Miller: Kim Malek, as you’ve both said, this didn’t just happen overnight. It’s not just the last year. How much support do you feel like you’ve received from city leaders or other local leaders throughout the last three or four years?

Malek: That’s a great question. I’ve been meeting with elected officials for the past three years, testifying in front of city council, meeting with them one-on-one, trying to figure out how we can work together to solve this problem. And I have to say I’ve received very little support and very minimal engagement. So standing in front of them, when this explosion happened, I just said, ‘I don’t believe you’re going to do anything. You haven’t done anything for the past three years. I’ve been working really hard to do everything I can, and you’re not showing up and meeting me halfway here.’

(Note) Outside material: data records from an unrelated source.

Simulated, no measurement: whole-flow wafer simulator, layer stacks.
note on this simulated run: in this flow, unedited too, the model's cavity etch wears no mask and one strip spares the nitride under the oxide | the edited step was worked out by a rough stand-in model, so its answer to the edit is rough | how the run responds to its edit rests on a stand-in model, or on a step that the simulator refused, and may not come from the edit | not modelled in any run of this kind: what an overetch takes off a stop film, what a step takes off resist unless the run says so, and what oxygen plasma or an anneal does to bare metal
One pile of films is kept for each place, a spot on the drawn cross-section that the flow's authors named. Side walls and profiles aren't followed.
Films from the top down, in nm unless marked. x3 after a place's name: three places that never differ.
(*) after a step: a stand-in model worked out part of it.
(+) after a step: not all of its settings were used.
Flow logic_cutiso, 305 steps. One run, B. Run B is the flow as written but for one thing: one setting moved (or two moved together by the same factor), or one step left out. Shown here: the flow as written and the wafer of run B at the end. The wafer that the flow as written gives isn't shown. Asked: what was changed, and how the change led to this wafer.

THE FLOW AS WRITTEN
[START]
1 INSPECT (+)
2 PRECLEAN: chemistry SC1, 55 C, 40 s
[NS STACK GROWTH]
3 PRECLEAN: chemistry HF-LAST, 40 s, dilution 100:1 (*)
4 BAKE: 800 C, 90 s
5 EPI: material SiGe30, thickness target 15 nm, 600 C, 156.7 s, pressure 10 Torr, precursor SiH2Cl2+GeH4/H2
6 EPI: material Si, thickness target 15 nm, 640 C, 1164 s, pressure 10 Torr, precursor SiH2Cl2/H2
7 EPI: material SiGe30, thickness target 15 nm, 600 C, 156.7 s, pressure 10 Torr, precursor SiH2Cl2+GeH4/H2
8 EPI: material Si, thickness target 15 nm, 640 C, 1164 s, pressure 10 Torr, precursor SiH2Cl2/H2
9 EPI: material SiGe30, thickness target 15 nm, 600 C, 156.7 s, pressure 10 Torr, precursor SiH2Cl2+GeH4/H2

Miller: I’m curious about the ‘halfway,’ what that means. And I guess more specifically, obviously businesses pay various taxes and fees which go to various public services, so that’s one built-in way that any company in the city is already supporting city efforts.

Kim Malik first: do you think that business owners have any other specific responsibilities when it comes to responding to a humanitarian crisis on the streets?

Malek: I do. I think the business community has to show up and be part of figuring this out and being part of the conversation. Whether that’s determining how we can go above and beyond to contribute to the safety through lighting, extra security, signing up and paying for neighborhood and business council groups, and then participating in conversations and planning sessions with the elected officials. As well holding them accountable and shining a light on what we need. I think the business community definitely has to be part of that. And I welcome that.

Miller: Clare Briglio, can you give us a sense for what businesses have been doing? You mentioned before, the enhanced service district. So to what extent are business owners already spending money on some aspect of public safety?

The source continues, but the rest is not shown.